Slaughterhouse-Five
“- Why me?
- That is a very Earthling question to ask, Mr. Pilgrim. Why you? Why us for that matter? Why anything? Because this moment simply is. Have you ever seen bugs trapped in amber?
- Yes.
- Well, here we are, Mr. Pilgrim, trapped in the amber of this moment. There is no why.” ― Kurt Vonnegut, Slaughterhouse-Five
Slaughterhouse-Five is a time-travelling paradox of a novel. It is written in a simple prose style narrative in which the jerking forward and backward in time somehow becomes mesmerizing. While originally an experimental work it still seems new fifty years later. Vonnegut is a character in scenes with Pilgrim; he is watching Pilgrim, like the reader is watching them both. Buried in the narrative of Billy Pilgrim is the story of the Dresden holocaust, that the allied forces managed to keep mostly unknown to Americans. The events of Pilgrim's life are often remarkably funny and moving. Yet, through it all Pilgrim is helpless before the larger powers of the universe.

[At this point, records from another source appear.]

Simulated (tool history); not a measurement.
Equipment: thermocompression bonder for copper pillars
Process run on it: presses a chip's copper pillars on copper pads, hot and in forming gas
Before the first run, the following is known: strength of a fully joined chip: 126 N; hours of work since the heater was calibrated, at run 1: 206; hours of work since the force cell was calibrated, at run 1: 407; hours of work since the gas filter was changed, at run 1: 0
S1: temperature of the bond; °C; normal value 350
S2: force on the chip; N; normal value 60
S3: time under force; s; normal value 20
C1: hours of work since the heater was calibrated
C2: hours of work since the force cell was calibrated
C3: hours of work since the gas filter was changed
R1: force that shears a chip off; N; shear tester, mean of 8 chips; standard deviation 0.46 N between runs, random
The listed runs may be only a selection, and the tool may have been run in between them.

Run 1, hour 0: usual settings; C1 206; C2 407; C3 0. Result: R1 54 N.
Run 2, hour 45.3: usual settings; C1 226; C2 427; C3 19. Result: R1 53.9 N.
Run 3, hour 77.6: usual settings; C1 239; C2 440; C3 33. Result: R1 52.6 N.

Vonnegut has the ability to implant suggestions in the mind of the reader and then work those suggestions into tangible forms in the text. For example, in the first chapter, Vonnegut says that when he is drinking he listens to talk-radio shows, then, as the novel proceeds, Pilgrim stumbles onto a radio program in which the topic is whether or not the novel, as a literary form, is dead. Also, after the firebombing of Dresden, innkeepers on the outskirts of town offer the soldiers their stable, as a place to sleep. Twenty pages later, Vonnegut reminds the reader of the book’s epigraph, “The cattle are lowing,/ The Baby awakes./ But the little Lord Jesus/ No crying He makes.” Biblical situations are considered more and more often as the book draws to a close. These include discussion of the following: the friends who take Jesus down from the cross; the possibility that Jesus and his father, as carpenters, make crosses on which other people would be executed; and a time traveler who is the first to check on Jesus at the cross to make sure he is really dead before he is taken down. A new gospel is written in which Jesus is not made the Son of God until the very end, when he is on the cross. Until then he is a nobody. Vonnegut implies that if Jesus was the “wrong” person to kill, then there are necessarily “right” persons to kill, and this is inherently a bad idea.
What also impressed me was the way Vonnegut integrated symbolism, imagery and allegory throughout the novel. For example Slaughterhouse-Five uses many elements from the fictional part of the novel, and specifically from Billy's experiences on the planet Tralfamadore, to structure the book as a whole. Not only do the stars in the Tralfamadorian novel appear throughout Slaughterhouse-Five, but the fact that the book is not told in chronological order fits the Tralfamadorian concept of time. Billy Pilgrim says there is no free will, an assertion confirmed by a Tralfamadorian, who says, "I've visited thirty-one inhabited planets in the universe . . . Only on Earth is there any talk of free will." The story's central concept: most of humanity is insignificant; they do what they do, because they must. A great example of how we use humor to deal with hardship, and the conflict between the way heroism is conveyed through stories for actions in situations that perhaps could have been avoided altogether.
In the first chapter, Vonnegut calls this novel “short and jumbled and jangled . . . because there is nothing intelligent to say about a massacre.” His critics have found fault in him and this novel for not taking serious matters more seriously, and for that reason his work was not highly acclaimed or accepted into the academic canon for many years (it has even been banned in many places over the years). Vonnegut is categorized in the genre of science fiction, though he believes his work holds more depth than work in that genre usually has (IMHO he is wrong). With the eventual acceptance of Slaughterhouse-Five, he became classified as a satirist who seeks to make readers laugh, as did Mark Twain and Jonathan Swift before him. The opening sentence of the book reminded me of the opening lines of Huckleberry Finn.
1 comment:
I love Vonnegut and I love this book.
Your analysis of it is superb James. You wrote "Vonnegut has the ability to implant suggestions in the mind of the reader and then work those suggestions into tangible forms in the text." I think that this is exactly right. When reading his books I have always had a vague sense that something like this was going on, but I would have had a difficult time describing it.
I agree with you in regards to science fiction. If course there are a lot of not so good books out there. But there is are many works of substance that deserve be part of any " Cannon".